How do Senators stop Sid the Kid?
DON BRENNAN, QMI Agency
PITTSBURGH - For a minute or so at Thursday's practice, it looked like the Senators were going to have an injured first line left winger on their hands.
In his usual at the edge of the crease on a power play drill, Colin Greening was hit by a hard Jason Spezza shot. He skated away in obvious pain, flexing his left hand over and over. After a drink of water at the bench and a chat with Spezza, Greening returned to the front of the net for more.
Later, he showed where the puck had hit him on the left wrist, and joked that Spezza "needs to lay off the weights."
Unless there's some sort of unexpected flare up of his arm, Greening will be in the lineup Friday when the Senators are in Pittsburgh to take on the Penguins.

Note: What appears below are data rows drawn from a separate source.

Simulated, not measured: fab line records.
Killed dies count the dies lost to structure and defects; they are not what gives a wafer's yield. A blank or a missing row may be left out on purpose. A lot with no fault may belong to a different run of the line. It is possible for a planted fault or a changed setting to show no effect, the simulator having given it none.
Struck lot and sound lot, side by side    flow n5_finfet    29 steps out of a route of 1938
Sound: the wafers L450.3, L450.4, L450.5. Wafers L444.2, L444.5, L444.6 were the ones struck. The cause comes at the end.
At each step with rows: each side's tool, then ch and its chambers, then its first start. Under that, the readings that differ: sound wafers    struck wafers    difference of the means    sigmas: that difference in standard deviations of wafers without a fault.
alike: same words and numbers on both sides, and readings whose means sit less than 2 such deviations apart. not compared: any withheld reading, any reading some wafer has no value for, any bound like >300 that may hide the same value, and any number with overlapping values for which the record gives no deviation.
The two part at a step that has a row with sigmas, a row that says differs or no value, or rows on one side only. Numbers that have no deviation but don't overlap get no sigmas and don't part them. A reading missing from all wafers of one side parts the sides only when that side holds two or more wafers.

"It was just like, tingly all over," said the big rookie. "I was grabbing at it and it was painful ...I couldn't really feel some areas. It was like, come on, get the feeling back."
The Senators can ill-afford to be without Greening, who has six goals, including two on the power play. Heading into Pittsburgh, they have converted just two of their last 30 opportunities with the man advantage.
The power play received plenty of focus at practice this week, as the Senators have four full days between games.
"We did a lot of work on it last couple of days," said coach Paul MacLean, who stressed entries into the offensive zone.
Putting some goals on the board, of course, will be key against a Penguins squad bolstered by the return of Sidney Crosby.
As the first place team in the Eastern Conference, the Penguins were already going to be a handful.
Craig Anderson will be on the hotseat as Ottawa's starting goalie, but as MacLean said: "It's going to be a test for our whole team."